Geospatial technology in 5 to 10 years

I have been absent from blogging for a while, working on various interesting new things behind the scenes! I am planning to make an effort to be posting here more regularly - yes I know everyone says that, we'll see if I can manage it!

To kick things off again, the post below is a document I was asked to write for the United Nations Programme on Global Geospatial Information Management (GGIM), which is an inter-governmental mechanism to consult on issues related to global geospatial information. Contributors were asked to write on how they saw future trends in their aspects of "geospatial information management"over the next 5 years, and also looking further out to 10 years. The summary document compiled from all the contributions is here.
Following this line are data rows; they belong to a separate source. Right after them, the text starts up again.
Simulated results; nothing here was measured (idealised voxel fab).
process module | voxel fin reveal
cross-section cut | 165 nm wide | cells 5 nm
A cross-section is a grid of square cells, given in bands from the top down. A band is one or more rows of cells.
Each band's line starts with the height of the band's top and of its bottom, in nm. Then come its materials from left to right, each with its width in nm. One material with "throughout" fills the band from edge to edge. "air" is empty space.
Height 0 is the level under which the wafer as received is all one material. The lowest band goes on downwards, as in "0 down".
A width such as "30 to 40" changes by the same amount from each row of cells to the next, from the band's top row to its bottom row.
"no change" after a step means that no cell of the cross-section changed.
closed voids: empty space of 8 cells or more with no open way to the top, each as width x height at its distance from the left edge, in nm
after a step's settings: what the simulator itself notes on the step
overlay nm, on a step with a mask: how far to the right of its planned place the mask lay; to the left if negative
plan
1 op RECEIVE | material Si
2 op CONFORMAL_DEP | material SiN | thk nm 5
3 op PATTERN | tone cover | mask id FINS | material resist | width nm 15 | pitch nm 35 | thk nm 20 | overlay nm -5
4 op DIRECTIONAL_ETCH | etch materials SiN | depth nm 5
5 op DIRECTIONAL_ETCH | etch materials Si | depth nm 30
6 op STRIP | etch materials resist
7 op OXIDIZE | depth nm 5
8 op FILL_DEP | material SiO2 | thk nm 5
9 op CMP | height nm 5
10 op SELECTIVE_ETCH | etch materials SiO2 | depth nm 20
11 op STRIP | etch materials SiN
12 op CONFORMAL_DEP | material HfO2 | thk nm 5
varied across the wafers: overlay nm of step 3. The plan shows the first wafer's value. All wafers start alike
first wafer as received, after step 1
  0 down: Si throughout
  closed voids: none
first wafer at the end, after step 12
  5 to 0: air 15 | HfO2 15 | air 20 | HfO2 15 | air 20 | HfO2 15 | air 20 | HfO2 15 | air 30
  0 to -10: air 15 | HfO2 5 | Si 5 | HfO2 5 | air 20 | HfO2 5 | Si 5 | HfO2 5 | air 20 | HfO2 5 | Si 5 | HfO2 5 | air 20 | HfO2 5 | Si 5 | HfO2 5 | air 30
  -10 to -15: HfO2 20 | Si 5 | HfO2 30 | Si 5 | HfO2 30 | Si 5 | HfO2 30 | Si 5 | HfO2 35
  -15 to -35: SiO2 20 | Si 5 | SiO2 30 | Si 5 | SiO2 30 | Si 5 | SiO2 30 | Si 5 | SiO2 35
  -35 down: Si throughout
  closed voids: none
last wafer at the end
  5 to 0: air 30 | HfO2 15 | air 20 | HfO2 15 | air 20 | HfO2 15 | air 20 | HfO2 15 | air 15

It's quite interesting to try to think ten years out, and there's quite a bit of detail I had to cut out to get to 1000 words. I'll expand on some of these topics in future posts and in some of my upcoming talks (I'm doing keynotes at GeoAlberta in Calgary next week, and at GITA Australia in Melbourne in August).

Current trends

The following are important current trends that will have a significant impact on the state of the geospatial industry in 5-10 years:

• Growth in use of “neogeography” and open source geospatial solutions
• Increasing use of “multi-media” geospatial data - such as Google Street View, Microsoft Photosynth, and georeferenced photos and videos
• Increasingly pervasive location tracking
• Use of smart phones
• Crowdsourcing for data creation and maintenance
• Augmented reality
• Heads up displays

The hardware landscape in 5-10 years

Moore’s law says that computing price-performance will increase by a factor of 10 in five years and 100 in 10 years.  Increases in network bandwidth follow a similar but slightly slower trajectory. In ten years all mobile devices will have GPS, accelerometers and a compass, as most do today, and potentially other sensors that may help with indoor positioning, a problem that is not yet solved at the mass market level (see more below). Devices will also include multiple very high definition cameras.

Video data

In ten years time it is likely that all smart phones (or whatever replaces them) will be able to film 360 degree 3D video at incredibly high resolution by today’s standards, and wirelessly stream it in real time. In addition to this capability being available on mobile devices used by people, cameras like this will exist in a very small form factor at very low cost, so they could be deployed in very large numbers for various applications. It is likely they could easily be powered by small built in solar panels. There would likely be a mixture of public and private video streams from these devices. Individuals might choose to share their streams publicly or with friends, at least some of the time – this is a logical extension of current social network behavior (publishing photos online). Such devices would likely be carried or worn by workers in situations where it would be useful for their colleagues (back at the office or in the field) to be able to see what they are seeing – for example police officers, firefighters, utility workers, etc. They would also be mounted in many vehicles, at street intersections, etc. This network of devices will provide data that can be merged in real time to give an immersive video view of the world, like a Google Street View or Microsoft Photosynth. The nature of this imagery will enable accurate 3d models to be built, at the very least at the point cloud level, but most likely at a much more structured “intelligent object” level. Of course all these feeds would be recorded, allowing viewing of both historical and real time data. This data can be easily correlated with real world objects that have location tracking devices (or with static objects with a known location), and objects can also easily be identified through markings like QR codes.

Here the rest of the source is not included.